The SEC has voted to raise the threshold for shareholder proposals to be included in a company’s proxy statement.
The amendments to Section 14A-8 of the Securities and Exchange Act of 1934 require that a shareholder own at least $2,000 worth of stock for three years to sponsor a first-time proxy proposal, up from one year currently.
A shareholder could also submit a proposal if he or she or an institution like an endowment owned $25,000 worth of stock for one year or $15,000 for two years.
Proxy proposal resubmissions, which allow proposals the time to gather momentum, also face tighter restrictions under the new regulations. A minimum 5% vote is required for a first resubmission in the following five years, up from 3%. Proposals resubmitted twice or three or more times in the prior five years would require minimum votes of 15% and 25% in support, respectively, in the following three years, up from 6% and 10%.
(Related: SEC Approves Proposed Proxy Rule Changes)
The new rules will take effect 60 days after publication in the Federal Register and apply to any shareholder proposals submitted for an annual or special meeting held on or after Jan. 1, 2020. They were first proposed in November 2019.
SEC Jay Clayton, in a statement, said the amendments “ensure there is an appropriate alignment of interests between shareholder-proponents and their fellow shareholders and illustrate again why retrospective review and, as appropriate, modernization of our rules is necessary.”

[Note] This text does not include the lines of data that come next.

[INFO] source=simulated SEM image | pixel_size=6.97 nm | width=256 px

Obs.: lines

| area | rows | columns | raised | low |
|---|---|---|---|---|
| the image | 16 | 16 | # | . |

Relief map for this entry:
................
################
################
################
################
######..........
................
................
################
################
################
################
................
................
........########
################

The rules had not changed much since amendments approved in 1954 and 1998.
Commissioner Elad Roisman noted the amendments “aim to ensure that shareholder-proponents demonstrate a sufficient economic stake or investment interest in a company before they are able to submit proposals to be included in a company proxy’s statement, paid for by all shareholders.”
Recently confirmed Commissioner Caroline Crenshaw said the expected benefit for companies will come at the expense of the small shareholder. The amendments are “designed to reduce costs for corporations” but will simultaneously hurt smaller investors who cannot afford to invest $25,000 or wait years to suggest a solution to a problem they’ve already identified.
“The rule leaves most majority of investors a hard choice: maintain a diversified and well-balanced portfolio as experts recommend but be shut from corporate discourse, or participate in the conversation but take on the greater risk that investing $25,000 of retirement savings in a single stock will pay off?” said Crenshaw in a statement.
Commissioner Allison Herren Lee also opposed the changes because of their impact on markets and small investors. “Retail investors will be greatly disenfranchised … the rights of smaller investors [are] valued at zero.”
The new rules are especially problematic for Investor groups focused on environmental, social and governance factors that affect companies.
Danielle Fugere, president of As You Sow, noted that the SEC vote “comes at a time when shareholders are appropriately acknowledging — and asking their companies to address — a wide range of social and environmental issues that have the potential to harm our environment, economy, and companies’ value. The market is moving inexorably into a new era of sustainable business practices; the SEC’s new rule demonstrates a failure to understand and support this necessary transition.”
Her colleague Andrew Behar, the CEO of As You Sow, said the changes “will force shareholders to escalate to litigation and other means.”